Hi Victory, thanks for the question, I will think about it…

• Gil Kalai says:

Hi Victory, your question is if my theory does not contradict the (excellent) paper ( https://arxiv.org/abs/1904.01502 ) Quantum advantage with noisy shallow circuits in 3D by
Sergey Bravyi, David Gosset, Robert Koenig, and Marco Tomamichel.

This paper is quite involved but the reason for why if the argument in Section 4 of my paper is correct it will exclude the construction of BGKT appears to be simple. Let’s make an experiment: try to read Sections 4.1 and 4.2 of my paper and see if you see it.

• Victory Omole says:

You are saying that the statement I quoted from your paper does not contradict Bravyi Et Al.’s proof? What is BGTK? I can’t find it when I search your paper.

I have read Sections 4.1 and 4.2 of your paper and i don’t “see it” as you say; because your claim that NISQ devices are low-level classical computational devices goes against what Bravyi Et Al. proved.

• Gil Kalai says:

Victory,
BGTK should be BGKT Bravyi, Gosset, Koenig, and Tomamichel.

two questions:

1) Do you regard Bravyi Et Al.’s construction as belonging to the NISQ regime?

2) There is a specific object needed for Bravy et al. that the argument in Section 4.1 (or 4.2) in my paper asserts that it cannot be constructed. Can you see what it is?

• Victory Omole says:

I can’t seem to comment directly on you latest comment.

You are probably right about Bravyi Et Al.’s not being NISQy and I think the construction that’s needed that you are talking about is that the error threshold is not low enough for NISQ devices to give an advantage.

• Gil Kalai says:

Right, Victory. I also would not regard Bravyi et al.’s construction as a construction in the NISQ regime.

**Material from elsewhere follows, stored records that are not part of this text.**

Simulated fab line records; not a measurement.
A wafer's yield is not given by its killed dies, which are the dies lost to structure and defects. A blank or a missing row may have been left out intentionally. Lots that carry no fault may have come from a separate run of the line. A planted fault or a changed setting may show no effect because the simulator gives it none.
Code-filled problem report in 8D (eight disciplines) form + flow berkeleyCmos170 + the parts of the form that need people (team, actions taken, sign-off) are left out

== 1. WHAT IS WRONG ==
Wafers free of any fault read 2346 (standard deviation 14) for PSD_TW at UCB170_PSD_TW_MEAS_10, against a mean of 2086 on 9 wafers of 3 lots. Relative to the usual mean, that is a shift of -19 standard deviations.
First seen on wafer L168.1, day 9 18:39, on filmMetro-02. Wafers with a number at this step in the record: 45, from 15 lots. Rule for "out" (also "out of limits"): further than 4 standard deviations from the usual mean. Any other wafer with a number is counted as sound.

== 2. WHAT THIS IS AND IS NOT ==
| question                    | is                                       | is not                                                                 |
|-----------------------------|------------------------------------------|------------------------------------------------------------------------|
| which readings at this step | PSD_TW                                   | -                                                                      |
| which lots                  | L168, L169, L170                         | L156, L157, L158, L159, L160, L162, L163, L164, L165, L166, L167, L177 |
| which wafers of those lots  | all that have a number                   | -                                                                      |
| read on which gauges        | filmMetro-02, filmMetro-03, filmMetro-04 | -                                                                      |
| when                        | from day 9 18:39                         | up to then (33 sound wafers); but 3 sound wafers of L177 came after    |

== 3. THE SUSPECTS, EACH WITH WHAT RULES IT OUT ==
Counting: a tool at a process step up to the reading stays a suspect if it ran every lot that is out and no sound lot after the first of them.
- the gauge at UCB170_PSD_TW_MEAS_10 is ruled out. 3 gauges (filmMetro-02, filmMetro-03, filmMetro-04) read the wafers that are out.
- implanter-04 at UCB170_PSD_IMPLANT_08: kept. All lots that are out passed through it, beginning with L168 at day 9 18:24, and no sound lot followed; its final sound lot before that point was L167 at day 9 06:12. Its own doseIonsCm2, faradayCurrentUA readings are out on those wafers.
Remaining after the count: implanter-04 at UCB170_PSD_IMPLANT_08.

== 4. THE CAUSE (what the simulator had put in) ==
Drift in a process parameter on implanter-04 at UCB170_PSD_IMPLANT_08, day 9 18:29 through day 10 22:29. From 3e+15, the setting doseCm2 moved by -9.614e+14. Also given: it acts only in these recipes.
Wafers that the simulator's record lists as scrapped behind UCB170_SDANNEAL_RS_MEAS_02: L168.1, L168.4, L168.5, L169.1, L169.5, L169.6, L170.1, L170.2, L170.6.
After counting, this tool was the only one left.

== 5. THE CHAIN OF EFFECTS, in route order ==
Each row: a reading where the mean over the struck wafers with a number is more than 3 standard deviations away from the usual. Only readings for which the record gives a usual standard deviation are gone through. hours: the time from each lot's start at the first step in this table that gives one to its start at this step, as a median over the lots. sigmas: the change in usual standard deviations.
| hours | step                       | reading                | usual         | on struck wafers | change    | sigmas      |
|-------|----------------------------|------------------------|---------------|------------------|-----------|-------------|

For my second question I refer to specific gadget that Bravi et al. uses and that my argument specifically asserts that it cannot be build. Do you see what I refer to?

• Victory Omole says:

While looking at section 4.1 and 4.2, i don’t see what gadget you are referring to.

• Gil Kalai says:

Victory, I referred to quantum error-correcting codes. As far as I can see, Bravyi et al. relies on the ability to construct quantum error correcting codes in the NISQ regime.

2. Vijay Vazirani says:

Thank you for telling us about a very beautiful result Gil!
A question:
Is there always a permutation of the columns of your grid so the diagonal is also a basis?

• Vijay Vazirani says:

If the answer is yes to the previous question, how many perfect matchings of this matrix can simultaneously be bases? What are min and max?

• Rose McCarty says:

The answer is no when B_1=B_2 is the basis {(1,0), (0,1)} for R^2, becuase the diagonal is forced to have dimension 1. But this is not very satisfying – what about an example where the matroid on n^2 elements is simple?

• Vijay Vazirani says:

Thank you, Rose, for refining the question!

3. Gil Kalai says:

Dear Vijay, these are excellent questions. Unfortunately I dont know the answer even to the first but it might be easy. I hope some reader of the blog could answer. I will think about it.